Since the introduction of Statcast in 2015 to illustrate previously unmeasurable statistics such as exit velocity and barrel percentage, sabermetrics have become more accessible and thus received more attention among fans when it comes to evaluating players' futures. Never in the history of Statcast have I seen a St. Louis Cardinal more hyped up because of these numbers than outfielder Lars Nootbaar.

Most people who pay attention to the Cardinals have seen or at least heard of Nootbaar's peripherals: He's in the 90th percentile for average exit velocity, the 98th percentile in walk percentage, the 85th percentile in barrel percentage, and the impressive numbers continue. Nootbaar's underlying numbers point to a good possibility of strong production in 2023, and Cardinals fans are well aware of it.

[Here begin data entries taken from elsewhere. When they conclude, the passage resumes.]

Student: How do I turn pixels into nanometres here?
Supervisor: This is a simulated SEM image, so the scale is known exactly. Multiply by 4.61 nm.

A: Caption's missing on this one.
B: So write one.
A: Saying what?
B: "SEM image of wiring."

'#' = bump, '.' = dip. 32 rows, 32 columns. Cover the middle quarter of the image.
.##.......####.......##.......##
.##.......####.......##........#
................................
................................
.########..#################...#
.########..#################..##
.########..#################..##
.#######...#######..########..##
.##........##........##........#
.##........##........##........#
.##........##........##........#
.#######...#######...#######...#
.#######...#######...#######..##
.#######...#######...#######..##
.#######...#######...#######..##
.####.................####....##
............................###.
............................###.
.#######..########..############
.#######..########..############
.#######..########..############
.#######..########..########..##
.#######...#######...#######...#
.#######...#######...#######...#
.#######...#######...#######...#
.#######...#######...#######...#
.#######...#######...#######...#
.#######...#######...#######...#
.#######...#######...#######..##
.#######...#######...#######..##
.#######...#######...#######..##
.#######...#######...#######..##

The expectations for Nootbaar have transcended Cardinals fandom, though. Eno Sarris of The Athletic (subscription required) is one of many writers who are high on Nootbaar. He believes Nootbaar can his .280 with 25 bombs and at least 10 stolen bases, which would be a resounding success. But could people be putting too much stock into the metrics by being this excited about Nootbaar?

If Nootbaar's numbers prove prescient, he could be a top-10 outfielder in the sport. (MLB Network already put him as the fourth-best right fielder in the sport according to fan votes, for whatever that's worth.) His status as a darling of advanced metrics would be vindicated. But what if he doesn't perform to the level most fans expect?

Although Statcast's outlook on him is rosy, Nootbaar still has a relatively small sample size in the major leagues, and if he flies in the face of all the metrics that predict success and struggles throughout the season, how will fans respond not only to Nootbaar for failing to reach expectations but to Statcast for misleading them? I wouldn't be surprised if fans are warier of its numbers in the future and temper their expectations for the next player it deems promising.

These metrics have led Nootbaar to be a man of contradictions: He's a sleeper, but he's also a favorite to excel. I've never seen people put so much focus on predictive analytics in being excited about a player. Nootbaar's season will be fascinating to watch because, for many fans, it's not just about his ability; it's about Statcast's predictive ability as well.